David Milch – The New Language of the Old West


Overlooked classics of American literature: Deadwood by Pete Dexter

Unlike the TV series of the same name, this is a sadly underrated story about the men of the old West

From The Guardian

Did the American TV producer David Milch read Pete Dexter’s Deadwood before creating the 2004 HBO drama of the same name? Milch claims he didn’t, but readers of Dexter’s 1986 novel might find that hard to believe. Both Deadwoods begin in the frontier town of the same name, in the Dakota Territory’s Black Hills, in 1876, with the shooting of the Wild West gunfighter Wild Bill Hicock, and choose to find the bulk of their narrative in the aftershocks that vibrate through the town after his murder. Most of their principal characters – Sheriff Seth Bullock and his friend Solomon Star, Calamity Jane, saloon owner Al Swearengen – were real-life historical figures, and Dexter and Milch portray them very differently, but Dexter sees some of Milch’s more left-field ideas – chiefly that of turning Hicock’s historically insignificant friend Charley Utter into a major character – as a little too similar to his own. He has also criticised the TV Deadwood – a show that once featured 63 “F” words in one episode – for its unrealistic overuse of swearing.
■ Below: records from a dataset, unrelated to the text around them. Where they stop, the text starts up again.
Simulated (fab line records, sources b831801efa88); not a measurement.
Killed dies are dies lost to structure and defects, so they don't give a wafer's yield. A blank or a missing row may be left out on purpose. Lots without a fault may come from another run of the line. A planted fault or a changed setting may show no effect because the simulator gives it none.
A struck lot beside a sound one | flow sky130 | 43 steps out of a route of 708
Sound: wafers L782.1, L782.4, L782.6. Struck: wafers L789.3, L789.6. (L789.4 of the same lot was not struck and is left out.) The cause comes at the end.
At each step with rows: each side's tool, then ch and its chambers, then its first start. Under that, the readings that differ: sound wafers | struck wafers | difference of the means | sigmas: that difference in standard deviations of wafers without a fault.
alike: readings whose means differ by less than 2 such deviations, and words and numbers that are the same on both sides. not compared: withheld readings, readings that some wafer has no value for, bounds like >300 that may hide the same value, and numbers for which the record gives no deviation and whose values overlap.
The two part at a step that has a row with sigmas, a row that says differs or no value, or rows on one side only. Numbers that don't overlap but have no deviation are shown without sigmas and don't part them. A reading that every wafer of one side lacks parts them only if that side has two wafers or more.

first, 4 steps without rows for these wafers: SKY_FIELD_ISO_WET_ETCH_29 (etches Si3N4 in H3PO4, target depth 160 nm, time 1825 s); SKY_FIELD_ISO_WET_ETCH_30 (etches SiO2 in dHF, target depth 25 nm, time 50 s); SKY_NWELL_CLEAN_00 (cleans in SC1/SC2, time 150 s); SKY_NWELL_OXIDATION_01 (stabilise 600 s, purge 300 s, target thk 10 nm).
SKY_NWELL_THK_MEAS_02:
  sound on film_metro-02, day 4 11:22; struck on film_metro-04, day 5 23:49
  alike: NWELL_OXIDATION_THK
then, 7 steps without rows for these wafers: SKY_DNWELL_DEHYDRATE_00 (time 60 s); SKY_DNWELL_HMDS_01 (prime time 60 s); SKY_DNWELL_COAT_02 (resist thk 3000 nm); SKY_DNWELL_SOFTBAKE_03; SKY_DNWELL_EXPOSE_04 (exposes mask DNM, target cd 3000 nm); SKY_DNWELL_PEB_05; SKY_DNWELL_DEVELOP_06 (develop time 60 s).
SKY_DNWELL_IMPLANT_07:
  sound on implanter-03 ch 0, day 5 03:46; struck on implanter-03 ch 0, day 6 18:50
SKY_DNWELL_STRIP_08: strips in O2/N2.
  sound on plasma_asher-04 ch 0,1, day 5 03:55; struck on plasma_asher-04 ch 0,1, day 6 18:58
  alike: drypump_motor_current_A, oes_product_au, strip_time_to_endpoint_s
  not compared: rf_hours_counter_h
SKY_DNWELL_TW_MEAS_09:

This must all be very frustrating for Dexter, who remains terribly underrated novelist. For lovers of historically-themed entertainment, however, it’s a win-win situation. The best way to see the relationship between Dexter’s Deadwood and HBO’s Deadwood is by way of comparison to the relationship between a raw, 1930s blues song and a giant, addictive 70s rock anthem deriving from it: one probably wouldn’t have existed without the other, but they’re both great in entirely different ways.

That said, if you’ve only witnessed the Deadwood of Ian McShane and Timothy Olyphant, Dexter’s stripped down version might take a little getting used to – just as a collection of Robert Johnson songs might, if the only blues music you’d ever heard was The Rolling Stones’s Exile On Main Street. Unlike Milch, Dexter is not so interested in the intricate big-picture politics of a rapidly growing Gold Rush town. His storytelling is on a smaller scale, exploring the small foibles of masculine temper and sexuality, and getting inside the character of Utter: a flawed but well-meaning frontiersman he seems to find more interesting than Hicock. There’s warmth in his characters, but it’s not the same kind you find in their TV equivalents, which is a hyper-real warmth that perhaps has no place in a novel, especially set in a cruel, lawless place where a winter will “take the life out of your face”.

What Dexter and the TV Deadwood do have in common is a mordant, masculine wit, and a flair for casual violence. “He was carrying a leather bag, and smelled like everything he’d touched or eaten in two months,” he writes of a bounty hunter. Hicock’s killer, Jack McCall, is “a weak-looking Irishman with no butt end and a face like a rodent.” When McCall commits his infamous deed, there’s something unexcitable about the scene: it’s no Gunfight at the OK Corral but, perhaps more crucially, you feel like you can smell the spilt liquor, dirty waistcoats and wood shavings.

Of any modern novelist, perhaps only Cormac McCarthy writes more like a man whose spiritual home is the old West. By about page 50, you forgive Dexter for writing “would of” instead of “would have” because by then you’re convinced he was actually there while all this stuff was happening: a wry, taciturn presence in the corner, who stayed out of things, mostly, but could throw a doughty punch or two when necessary.

Yet oddly, this remains Dexter’s only Western novel. His other books have restlessly roamed from the newspaper business (The Paperboy) to a malevolent, bigoted small town (Paris Trout) to the life of a proto-Tiger Woods in noirish 1950s Los Angeles (Train). What links all these novels is a raw, phlegmatic view of the world and a hard-boiled voice that tells you more than any voice in actual hard-boiled fiction probably ever could.

Before Dexter embarked on a career as a novelist, in the early 80s, he was nearly killed in a bar-room brawl, and this perhaps enables him to relate so well to unadorned characters such as Utter, who’ve clearly had the crud kicked out of them a few times, and whose humour “grows an edge” when they drink. Despite what Dexter does to disguise it by putting it in a macho, life or death setting, there’s a beautifully angled, humble comic tone in lines such as (about Sheriff Bullock) “his hat went on his head as carefully as you’d set dynamite” or (about a prostitute reluctant to give a frontiersman a more tender kind of love) “If Lurline needed to cradle something, she would of borrowed Pink Buford’s bulldog” that makes it no surprise that Dexter’s favourite novel of the last 25 years is Richard Russo’s Straight Man or that his latest novel, Spooner, is the kind of epic romp John Irving might have written if he was a fan of boxing instead of wrestling. In the end, it’s perhaps that tone that Milch can thank him most for: something that – maybe accidentally, maybe intentionally – carried over into the TV Deadwood and made for a new, more mischievous and human kind of old West storytelling.